The Hip Hop Architecture Camp™ was featured in Good Education!
"From Grandmaster Flash and the Furious Five rapping in their 1982 classic “New York New York” about “Staring at a skyscraper reaching into heaven / When over in the ghetto I’m livin’ in hell,” to Jay Z rhyming on 2017’s “Marcy Me” that “I’m from Marcy Houses, where the boys die by the thousand,” hip-hop has always had an intimate relationship with the architecture of cities. But what if the low-income youth of color who live in the ghettos and housing projects of Gotham — or Los Angeles or Detroit — had the technical know-how to redesign their hometowns and create buildings that serve their communities?

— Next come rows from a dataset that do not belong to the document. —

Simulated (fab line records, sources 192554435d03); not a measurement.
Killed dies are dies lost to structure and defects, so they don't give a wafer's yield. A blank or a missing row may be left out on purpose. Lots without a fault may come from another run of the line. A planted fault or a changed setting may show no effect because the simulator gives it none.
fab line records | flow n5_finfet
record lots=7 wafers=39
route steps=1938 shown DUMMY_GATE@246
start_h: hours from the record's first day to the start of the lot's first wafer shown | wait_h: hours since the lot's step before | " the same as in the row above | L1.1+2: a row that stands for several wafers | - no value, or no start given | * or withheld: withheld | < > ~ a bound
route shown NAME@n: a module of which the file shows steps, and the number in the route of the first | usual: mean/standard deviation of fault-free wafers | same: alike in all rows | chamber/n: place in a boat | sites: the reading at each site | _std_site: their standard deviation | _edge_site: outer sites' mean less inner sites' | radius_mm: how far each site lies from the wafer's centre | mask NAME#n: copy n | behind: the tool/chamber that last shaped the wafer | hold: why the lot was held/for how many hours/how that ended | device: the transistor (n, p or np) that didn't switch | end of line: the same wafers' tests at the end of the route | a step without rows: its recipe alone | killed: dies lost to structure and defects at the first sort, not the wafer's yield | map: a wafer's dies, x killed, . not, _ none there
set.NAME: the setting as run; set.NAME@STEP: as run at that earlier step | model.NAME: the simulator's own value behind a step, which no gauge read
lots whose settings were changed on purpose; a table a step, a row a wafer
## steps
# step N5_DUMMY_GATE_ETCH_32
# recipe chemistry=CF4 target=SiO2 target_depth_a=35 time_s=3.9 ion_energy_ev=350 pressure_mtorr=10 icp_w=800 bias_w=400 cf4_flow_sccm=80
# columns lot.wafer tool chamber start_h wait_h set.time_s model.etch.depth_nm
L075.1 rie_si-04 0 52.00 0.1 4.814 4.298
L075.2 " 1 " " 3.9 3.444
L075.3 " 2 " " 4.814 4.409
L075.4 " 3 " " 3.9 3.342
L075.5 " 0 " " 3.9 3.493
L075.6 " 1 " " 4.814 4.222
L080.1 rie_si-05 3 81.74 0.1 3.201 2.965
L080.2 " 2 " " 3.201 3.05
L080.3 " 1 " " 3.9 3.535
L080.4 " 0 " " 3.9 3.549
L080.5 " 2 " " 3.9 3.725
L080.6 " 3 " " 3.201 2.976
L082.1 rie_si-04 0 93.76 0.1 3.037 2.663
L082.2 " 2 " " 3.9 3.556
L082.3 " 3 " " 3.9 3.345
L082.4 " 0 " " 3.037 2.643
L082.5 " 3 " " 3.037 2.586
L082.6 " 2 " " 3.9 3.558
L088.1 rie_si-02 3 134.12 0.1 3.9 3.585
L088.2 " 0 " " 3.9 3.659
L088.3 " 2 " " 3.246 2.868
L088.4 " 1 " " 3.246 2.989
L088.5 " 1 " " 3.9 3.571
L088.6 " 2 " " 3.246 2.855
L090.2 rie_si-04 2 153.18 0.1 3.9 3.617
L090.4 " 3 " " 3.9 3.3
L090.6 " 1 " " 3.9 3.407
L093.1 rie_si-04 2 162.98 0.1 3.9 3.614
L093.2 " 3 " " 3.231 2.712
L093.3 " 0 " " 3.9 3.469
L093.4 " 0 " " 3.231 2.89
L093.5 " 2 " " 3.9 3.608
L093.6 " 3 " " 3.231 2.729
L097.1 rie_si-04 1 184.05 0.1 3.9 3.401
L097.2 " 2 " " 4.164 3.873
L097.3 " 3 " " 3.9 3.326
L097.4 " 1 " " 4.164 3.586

That’s the goal of Michael Ford, a Detroit-born architectural designer and founder of the Hip Hop Architecture Camp, “a one-week intensive experience, designed to introduce under represented youth to architecture, urban planning, creative place making and economic development through the lens of hip-hop culture.”
This summer, the free camp, which is sponsored by software company Autodesk, is giving roughly 250 10- to 17-year-old students in six cities (Atlanta, Austin, the Bronx, Detroit, Houston, and Los Angeles) technically sound and culturally relevant lessons on architecture and urban planning."